The inkjet developer has just reported on a somewhat turbulent 2024, with results that met its revised expectations.
Overall sales were down 13% at £61.4m, while adjusted EBITDA fell by 42% to £3.7m.
The adjusted profit before tax was £300,000, compared to £2.9m the prior year.
Xaar reduced operating expenses by 16% to £21.6m, but maintained R&D spend at around 9% of sales.
The group’s reported loss of £10.7m included a £5.6m hit on the expected earn-out from the sale of Xaar 3D to Israeli firm Stratasys, which has been impacted by the conflict in the region.
FFEI, acquired in 2021, has now been completely integrated into Xaar’s Printhead division with the Hemel Hempstead site closed.
Net cash increased by 23% to £8.7m.
Xaar’s new ‘turnkey’ solution is designed to help OEMs commercialise products more quickly.
It has been used by textiles specialist M&R Printing Equipment on its new Polaris S4 Pretreat Unit, with the turnaround from concept to first customer sale taking just six months. Xaar said this process would previously have taken around three years on average.
COO Graham Tweedale told Printweek that a number of significant new market opportunities had opened up for its Printhead division.
“There’s a lot of positivity particularly around high viscosity. We’ve now got ink companies understanding what high viscosity means and developing fluids. We’ve got people seeing what that means in application, and we’ve got people with machines in the market that are using that capability,” he said.

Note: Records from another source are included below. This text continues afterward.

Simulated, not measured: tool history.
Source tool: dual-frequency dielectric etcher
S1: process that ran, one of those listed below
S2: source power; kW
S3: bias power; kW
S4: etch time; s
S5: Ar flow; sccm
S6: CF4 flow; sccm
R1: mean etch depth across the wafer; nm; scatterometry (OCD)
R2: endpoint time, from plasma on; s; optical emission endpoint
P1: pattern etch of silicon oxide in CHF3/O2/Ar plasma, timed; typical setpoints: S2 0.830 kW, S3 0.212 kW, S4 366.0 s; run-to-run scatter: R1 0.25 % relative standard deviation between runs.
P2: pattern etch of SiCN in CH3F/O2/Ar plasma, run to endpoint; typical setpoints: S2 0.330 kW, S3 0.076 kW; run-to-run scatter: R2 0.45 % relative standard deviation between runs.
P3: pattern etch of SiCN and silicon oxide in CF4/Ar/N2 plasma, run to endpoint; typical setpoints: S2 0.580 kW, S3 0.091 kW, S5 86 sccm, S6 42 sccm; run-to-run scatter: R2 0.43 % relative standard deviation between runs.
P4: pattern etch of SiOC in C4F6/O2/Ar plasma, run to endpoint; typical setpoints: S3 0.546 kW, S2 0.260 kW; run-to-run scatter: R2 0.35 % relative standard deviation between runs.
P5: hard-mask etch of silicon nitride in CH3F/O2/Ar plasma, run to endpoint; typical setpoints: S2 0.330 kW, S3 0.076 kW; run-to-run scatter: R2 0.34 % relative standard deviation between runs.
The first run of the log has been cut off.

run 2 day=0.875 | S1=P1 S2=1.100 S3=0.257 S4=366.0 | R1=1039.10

“After a lot of hard work over the past few years, we’re now selling machines on the back of what it can do and that bodes well for the future.”
The new markets include EV battery coating, where inkjet coating addresses safety concerns around wrapping these types of batteries in plastic film. Xaar is the first firm to come to market with a printhead specifically for this application, and said the market could potentially generate as much as £260m in revenues.
In automotive coating inkjet tech is being used by partner Axalta on its NextJet digital painting machine.
In turn Axalta has a partnership with market leader car painting system specialist Dürr.
The system eliminates the need to mask off different areas of a vehicle for two-tone spray painting, and opens up the potential for bespoke detailing that customers would specify at the time of ordering.
Xaar cited numerous benefits over decals and car wrapping, as the paint sits underneath the topcoat.
Xaar will receive a revenue stream based on the number of cars painted.
“For every 1% of the global car market, or 900,000 cars annually that are painted using our technology, we would generate significant revenue and profit for Xaar before factoring in any market growth,” the group stated.
Thirdly, Xaar technology is being used by Flashforge in its new, low-cost desktop 3D colour printer, which is priced at around £2,400, potentially opening up a new market in that space.
“Overall, these three markets each represent revenue opportunities of a magnitude greater than the ceramics market, illustrating the process of de-risking our business model over a relatively short period of time. Crucially, in all these markets, there are now fully operational machines using our printheads,” Xaar stated.
In addition, Xaar tech is being used by Flashforge in the wax printing market, used for products such as jewellery, which it said was of a similar potential scale to the textiles market.
Xaar shares rose on the news and were up 11.67% at 67.00p at the time of writing (52-week high: 150.50p, low: 57.60p).